From op-ed to official record

Fletcher’s Daily Sentinel op-ed laid out those concerns in measured terms, focusing on reliability, affordability and regional differences rather than partisan framing.

“Electrification is not a simple switch,” Fletcher wrote. “Our winters are cold, our communities are spread out, and much of our housing stock is older.”

The column drew immediate response from residents concerned about costs, reliability and winter outages.

One commenter asked the obvious question: would he send it to the governor. Fletcher replied that it would be “mailed out tomorrow.” A few days later, it was.

A formal letter followed, sent to Polis and copied to several state and local leaders, including Rep. Matt Soper (Delta County) and Grand Junction Mayor Cody Kennedy. The letter put Fletcher’s concerns on the official record with state leadership.

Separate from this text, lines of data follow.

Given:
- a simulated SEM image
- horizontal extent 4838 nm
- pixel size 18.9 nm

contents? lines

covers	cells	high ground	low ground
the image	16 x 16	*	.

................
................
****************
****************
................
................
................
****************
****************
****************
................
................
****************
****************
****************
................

Counties responsible, agencies in control

The issue Fletcher keeps returning to isn’t intent. It’s control.

While his letter focused on impacts to rural communities, the mechanics of Colorado’s energy transition are largely driven through state agencies and regulatory processes counties do not oversee. Public Utilities Commission rulemaking, utility clean heat plans and emissions mandates shape how and when electrification occurs.

Counties have no authority over those decisions.

“We don’t regulate utilities. We don’t set permitting timelines,” Fletcher said. “But when rates go up or reliability goes down, those calls come to us.”

County officials, he said, are left answering for outcomes they had no role in designing.

Fletcher’s concerns echo issues RMV has previously reported on, including how utility decisions are made and communicated during planned shutoffs.

The hidden tax on rural schools and services

The impacts go further than household bills, Fletcher said.

He pointed to Plateau Valley as a clear example of what is at stake when energy policy decisions ripple through rural tax bases.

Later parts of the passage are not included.